# BA4e: k-Fold Cross-Validation for Regression (Bike Rentals Dataset)

In this module, we apply k-Fold cross-validation to evaluate the generalization ability of a regression model.
Unlike a single train-test split, k-fold CV provides a more reliable estimate of model performance by averaging over multiple data splits.

### Step 1: Load and prepare the dataset

In [1]:
import pandas as pd
df = pd.read_csv('bike_rentals.csv')
X = df.drop(columns=['cnt', 'instant'])
y = df['cnt']

### Step 2: Define linear regression model and cross-validation setup

In [2]:
from sklearn.linear_model import LinearRegression
from sklearn.model_selection import KFold, cross_val_score

model = LinearRegression()
kfold = KFold(n_splits=5, shuffle=True, random_state=42)

### Step 3: Run 5-fold cross-validation using R² as the evaluation metric

In [3]:
scores = cross_val_score(model, X, y, cv=kfold, scoring='r2')
print("R² scores for each fold:", scores)
print("Average R² score:", scores.mean())

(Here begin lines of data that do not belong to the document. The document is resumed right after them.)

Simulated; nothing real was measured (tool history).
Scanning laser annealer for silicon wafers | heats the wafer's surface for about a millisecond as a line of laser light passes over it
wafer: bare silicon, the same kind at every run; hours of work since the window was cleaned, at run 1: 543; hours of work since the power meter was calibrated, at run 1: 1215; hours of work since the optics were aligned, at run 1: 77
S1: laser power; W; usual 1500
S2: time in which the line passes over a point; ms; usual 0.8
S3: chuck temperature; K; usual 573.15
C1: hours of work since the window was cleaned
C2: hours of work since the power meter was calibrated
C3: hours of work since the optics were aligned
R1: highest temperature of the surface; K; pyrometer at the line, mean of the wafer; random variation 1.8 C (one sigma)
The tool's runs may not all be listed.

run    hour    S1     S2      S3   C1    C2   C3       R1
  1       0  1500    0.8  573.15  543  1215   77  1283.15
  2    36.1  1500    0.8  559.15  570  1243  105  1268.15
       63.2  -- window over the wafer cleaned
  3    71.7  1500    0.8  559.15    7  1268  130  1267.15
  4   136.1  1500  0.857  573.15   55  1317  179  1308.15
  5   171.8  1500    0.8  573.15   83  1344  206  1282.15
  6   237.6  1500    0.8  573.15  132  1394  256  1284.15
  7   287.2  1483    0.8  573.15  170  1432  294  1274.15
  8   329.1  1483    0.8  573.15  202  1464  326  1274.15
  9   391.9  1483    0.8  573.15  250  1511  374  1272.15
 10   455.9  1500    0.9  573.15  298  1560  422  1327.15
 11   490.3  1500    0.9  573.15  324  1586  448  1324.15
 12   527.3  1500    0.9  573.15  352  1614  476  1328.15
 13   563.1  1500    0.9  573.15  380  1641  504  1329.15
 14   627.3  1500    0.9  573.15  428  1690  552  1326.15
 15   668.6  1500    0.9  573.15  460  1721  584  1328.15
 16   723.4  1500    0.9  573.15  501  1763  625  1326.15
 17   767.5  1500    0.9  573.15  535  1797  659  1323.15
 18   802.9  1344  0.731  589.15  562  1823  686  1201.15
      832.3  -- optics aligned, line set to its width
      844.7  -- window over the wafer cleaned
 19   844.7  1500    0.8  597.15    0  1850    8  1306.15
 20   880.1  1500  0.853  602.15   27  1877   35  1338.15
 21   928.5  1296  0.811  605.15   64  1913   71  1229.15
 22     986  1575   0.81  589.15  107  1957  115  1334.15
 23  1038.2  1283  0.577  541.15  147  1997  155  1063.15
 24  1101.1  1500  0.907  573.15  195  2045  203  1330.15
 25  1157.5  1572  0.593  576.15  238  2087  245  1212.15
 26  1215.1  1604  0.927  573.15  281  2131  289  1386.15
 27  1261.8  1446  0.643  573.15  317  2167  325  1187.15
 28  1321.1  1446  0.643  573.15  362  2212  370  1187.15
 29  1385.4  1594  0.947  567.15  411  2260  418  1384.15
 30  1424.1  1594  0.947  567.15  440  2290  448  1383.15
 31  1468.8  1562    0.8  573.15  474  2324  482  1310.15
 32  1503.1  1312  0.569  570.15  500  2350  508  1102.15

R² scores for each fold: [0.82757579 0.74597252 0.81285982 0.72086789 0.80809516]
Average R² score: 0.7830742372597278


### Step 4: Interpretation

The individual fold scores give you an idea of how much model performance varies depending on the data split.
If scores vary widely, the model may be unstable or sensitive to data.
If scores are consistently high, the model is likely generalizing well.

The average R² score is a more robust estimate of expected real-world performance than a single train-test split.

In [None]:
### Step 5: Try these

- Try changing `n_splits` to 10 or 3. How does that affect the stability of scores?
- Use `cross_val_score(..., scoring='neg_mean_squared_error')` to evaluate with a different metric.
- Try cross-validating with a `DecisionTreeRegressor` or `Ridge` model and compare performance.
- Explore using `ShuffleSplit` or `RepeatedKFold` for more randomized evaluations.